Hacker News new | ask | show | jobs
by isotopp 1827 days ago
In NVME you can get around 800.000 IOPS from a single device, but the latency gives you around 20.000 IOPS sequentially. You need to talk with deep queues or with multiple concurrent threads to the device in order to eat the entire IOPS buffet.

Traditional OLTP workloads do not tend to have the concurrency to actually saturate the NVME. You would need to be 40-way parallel, but most OLTP workloads give you 4-way.

Multiple instances per device are almost a must.

2 comments

With a lot of NVMe devices, up to medium priced server gear, the bottleneck in OLTP workloads isn't normal write latency, but slow write cache flushes. On devices with write caches one either needs to fdatasync() the journal on commit (which typically issues a whole device cache flush) or use O_DIRECT | O_DSYNC (ending up as a FUA write which just tags the individual write as needing to be durable) for journal writes. Often that drastically increases latency and slows down concurrent non-durable IO, reducing the benefit of deeply queued IO substantially.

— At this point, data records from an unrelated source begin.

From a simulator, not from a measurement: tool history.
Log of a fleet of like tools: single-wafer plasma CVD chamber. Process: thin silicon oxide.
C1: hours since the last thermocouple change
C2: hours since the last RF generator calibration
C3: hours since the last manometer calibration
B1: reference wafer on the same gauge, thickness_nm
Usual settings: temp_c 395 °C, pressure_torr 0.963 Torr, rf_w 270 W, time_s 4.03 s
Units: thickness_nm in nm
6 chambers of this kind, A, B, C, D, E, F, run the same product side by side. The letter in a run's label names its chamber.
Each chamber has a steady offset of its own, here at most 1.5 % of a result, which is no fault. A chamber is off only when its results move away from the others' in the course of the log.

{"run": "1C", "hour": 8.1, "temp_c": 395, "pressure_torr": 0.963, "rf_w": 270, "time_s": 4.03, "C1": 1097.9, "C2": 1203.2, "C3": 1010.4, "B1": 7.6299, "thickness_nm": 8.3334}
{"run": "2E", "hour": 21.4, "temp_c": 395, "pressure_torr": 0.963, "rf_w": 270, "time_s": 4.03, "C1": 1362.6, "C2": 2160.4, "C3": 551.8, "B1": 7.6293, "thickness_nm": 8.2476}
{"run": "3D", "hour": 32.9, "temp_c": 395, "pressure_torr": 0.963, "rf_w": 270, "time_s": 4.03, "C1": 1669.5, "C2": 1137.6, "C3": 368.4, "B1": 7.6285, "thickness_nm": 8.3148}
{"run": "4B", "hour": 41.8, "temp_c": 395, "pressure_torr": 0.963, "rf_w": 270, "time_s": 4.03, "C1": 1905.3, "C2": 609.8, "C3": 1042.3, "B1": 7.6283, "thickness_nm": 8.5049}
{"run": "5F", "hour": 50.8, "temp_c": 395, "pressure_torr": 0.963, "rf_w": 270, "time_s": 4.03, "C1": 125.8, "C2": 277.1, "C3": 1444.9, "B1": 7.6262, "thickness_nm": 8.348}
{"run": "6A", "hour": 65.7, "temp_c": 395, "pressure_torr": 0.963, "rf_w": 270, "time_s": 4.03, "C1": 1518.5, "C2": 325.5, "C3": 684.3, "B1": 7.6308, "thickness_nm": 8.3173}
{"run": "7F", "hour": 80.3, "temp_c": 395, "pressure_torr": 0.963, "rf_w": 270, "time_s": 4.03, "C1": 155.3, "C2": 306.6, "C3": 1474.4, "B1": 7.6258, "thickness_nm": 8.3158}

On top-line gear this isn't an issue, they don't signal a write cache (by virtue of either having a non-volatile cache or enough of a power reserve to flush the cache). Which then prevents the OS from actually doing more expensive for fdatasync()/O_DSYNC. One also can manually ignore the need for caching by changing /sys/block/nvme*/queue/write_cache to say write through, but that obviously looses guarantees - but can be useful to test on lower end devices.

One consequence of that is that:

> Multiple instances per device are almost a must.

Isn't actually unproblematic in OLTP, because it increases the number of journal writes that need to be flushed. With a single instance group commit can amortize the write cache flush costs much more efficiently than with many concurrent instances all separately doing much smaller group commits.

> You need to talk with deep queues or with multiple concurrent threads to the device in order to eat the entire IOPS buffet.

Completely agree. There is another angle you can play if you are willing to get your hands dirty at the lowest levels.

If you build a custom database engine that fundamentally stores everything as key-value, and then builds relational abstractions on top, you can leverage a lot more benefit on a per-transaction basis. For instance, if you are storing a KVP per column in a table and the table has 10 columns, you may wind up generating 10-20 KVP items per logical row insert/update/delete. And if you are careful, you can make sure this extra data structure expressiveness does not cause write amplification (single writer serializes and batches all transactions).

  > If you build a custom database 
  > engine that fundamentally stores
  > everything as key-value, and then
  > builds relational abstractions on
  > top
Sounds like this could be FoundationDB, among other contenders like TiDB.

https://foundationdb.org

More like myRocks. FoundationDB doesn't use LSM and definitely wants to do lots of overwriting in place. TiDB uses Rocksdb and would be closer.
You may want to play with a TiDB setup from Pingcap.